Detections and alerts
Elastic Security's detection engine evaluates your data against detection rules and generates alerts when rule criteria are met. Rules can correlate events across all connected data sources to surface threats that no single data stream would reveal on its own. Elastic Security provides several rule types, from field-value matches to event correlation, machine learning anomaly detection, and more.
| Your goal | Start here |
|---|---|
| Set up detection for the first time | Requirements and privileges → Install prebuilt rules |
| Take over an existing deployment | MITRE ATT&CK coverage → Monitor rule executions |
| Build coverage for a specific threat | Choose the right rule type → Rule builder |
| Reduce noise from existing rules | Tune detection rules → Exceptions, Suppression, or Snooze |
The following stages represent the suggested path to a functioning detection program. Most deployments move through these stages roughly in order, though the boundaries are not strict: tuning and noise reduction are ongoing rather than a final stage.
- Confirm requirements. Verify infrastructure, privileges, and data availability.
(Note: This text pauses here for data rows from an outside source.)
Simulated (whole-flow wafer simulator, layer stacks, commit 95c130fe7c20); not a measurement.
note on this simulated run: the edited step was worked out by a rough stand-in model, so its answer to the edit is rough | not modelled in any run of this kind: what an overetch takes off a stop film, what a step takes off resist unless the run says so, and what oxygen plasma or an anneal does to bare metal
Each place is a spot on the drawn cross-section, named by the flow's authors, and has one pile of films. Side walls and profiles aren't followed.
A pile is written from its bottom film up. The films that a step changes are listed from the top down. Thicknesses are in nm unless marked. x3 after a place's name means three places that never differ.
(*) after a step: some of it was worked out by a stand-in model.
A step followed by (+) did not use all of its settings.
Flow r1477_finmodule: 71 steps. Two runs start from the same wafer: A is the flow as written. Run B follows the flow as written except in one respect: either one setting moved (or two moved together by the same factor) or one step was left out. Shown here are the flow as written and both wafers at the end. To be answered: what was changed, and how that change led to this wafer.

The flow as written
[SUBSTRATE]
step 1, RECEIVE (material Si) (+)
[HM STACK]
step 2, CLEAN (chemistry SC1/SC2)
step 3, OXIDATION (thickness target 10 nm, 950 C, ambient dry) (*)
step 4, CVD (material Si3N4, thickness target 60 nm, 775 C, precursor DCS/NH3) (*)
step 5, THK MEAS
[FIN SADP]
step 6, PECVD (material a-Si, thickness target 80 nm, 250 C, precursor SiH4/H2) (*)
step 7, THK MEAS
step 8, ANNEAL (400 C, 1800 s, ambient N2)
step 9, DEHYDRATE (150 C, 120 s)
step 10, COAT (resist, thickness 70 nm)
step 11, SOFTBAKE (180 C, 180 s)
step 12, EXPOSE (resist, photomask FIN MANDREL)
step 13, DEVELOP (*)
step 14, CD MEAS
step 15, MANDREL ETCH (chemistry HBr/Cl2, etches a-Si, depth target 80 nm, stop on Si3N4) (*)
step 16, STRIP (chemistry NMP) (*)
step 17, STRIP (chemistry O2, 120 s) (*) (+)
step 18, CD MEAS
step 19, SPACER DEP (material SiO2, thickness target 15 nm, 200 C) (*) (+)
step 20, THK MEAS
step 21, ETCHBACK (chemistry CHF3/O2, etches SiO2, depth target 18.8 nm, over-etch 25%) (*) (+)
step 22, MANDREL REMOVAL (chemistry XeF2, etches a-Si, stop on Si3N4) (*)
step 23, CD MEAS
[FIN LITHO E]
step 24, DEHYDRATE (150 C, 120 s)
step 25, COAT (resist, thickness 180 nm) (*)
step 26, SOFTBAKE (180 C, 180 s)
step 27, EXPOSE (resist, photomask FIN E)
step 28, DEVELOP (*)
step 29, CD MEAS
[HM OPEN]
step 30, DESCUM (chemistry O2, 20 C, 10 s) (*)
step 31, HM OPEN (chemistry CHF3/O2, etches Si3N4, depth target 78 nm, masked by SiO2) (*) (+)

- Assess coverage gaps. Use MITRE ATT&CK coverage to identify priority areas.
- Enable prebuilt rules. Activate Elastic's maintained rule library for priority tactics.
- Build custom rules. Fill remaining gaps with rules tailored to your environment.
- Validate before enabling. Test rule logic against historical data before going live.
- Monitor rule health. Confirm rules are executing correctly and generating alerts.
- Reduce noise. Tune, add exceptions, suppress, or snooze as needed.
A minimal viable detection program (prebuilt rules enabled for your highest-priority tactics, running correctly, with noise managed to an actionable level) is a meaningful outcome at any stage of this workflow. You do not need to complete every stage before your detection program delivers value.